Polish-Jewish Relations: 1,300 Keyword-Phrase-Indexed Book Reviews (by Jan Peczkis)


Nazis Saw Jews and Poles Similarly Breitman

The Architect of Genocide: Himmler and the Final Solution, by Richard Breitman. 1992

Victimhood Competition: Holocaust Vs. Polokaust. Nazis Saw Jews and Poles Similarly

Unfortunately, Breitman repeats the Nazi-propaganda canard of Poles killing several thousand Germans, at Bydgoszcz (Bromberg) as fact (p. 70). Otherwise, this book seems to be free of obvious errors. The author traces Nazi German policies against various groups, with especial attention paid to the Jews.

JEDWABNE: A GERMAN CRIME DISGUISED AS A POLISH CRIME

The author provides information relevant to the Jedwabne massacre without mentioning it. He shows that the Germans tried to disguise their first wave of murders of Jews, at the start of Operation Barbarossa, as the work of locals acting alone (p. 172, 207).

IS THE TERM HOLOCAUST FOR JEWS ONLY?

Breitman (pp. 19-21) addresses the debate as to whether the term Holocaust should refer only to the Jewish or to all the victims of the Nazis. He believes that the extermination of the Jews is sui generis in many ways (p. 21), for example, because: “The Nazis are not known to have spoken of the Final Solution of the Polish problem or of the gypsy problem.” (p. 20). Yet he demolishes his own argument in several ways. To begin with, he elsewhere tacitly acknowledges that his is an argument from silence: “Other cases of genocide in history have not left much evidence of advance plans either.” (p. 27).

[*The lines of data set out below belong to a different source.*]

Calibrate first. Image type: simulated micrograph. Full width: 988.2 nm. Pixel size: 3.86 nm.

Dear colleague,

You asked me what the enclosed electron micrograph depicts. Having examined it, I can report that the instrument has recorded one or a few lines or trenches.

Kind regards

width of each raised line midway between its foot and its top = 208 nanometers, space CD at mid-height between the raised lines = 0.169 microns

WHEN IS A GENOCIDAL DECISION A DECISION?

There is also the problem of semantics: “Could one really say that Hitler had already decided upon genocide? A lot depends on what constitutes a decision. Is it a decision if a person keeps an idea firmly in his mind but tells no one about it and does nothing about it? Or is the decision made only when the individual begins to commit himself—not necessarily to start the executions, but at least to commit time and resources to the preparations?” (p. 27). Finally, there is the question of earnestness: “With mass murder or even genocide, however, there is a huge gulf between talk and action.” (p. 63). Considering the many European Jews still left alive at the end of the war, can it definitely be said that the Germans were really serious about exterminating ALL known and accessible European Jews?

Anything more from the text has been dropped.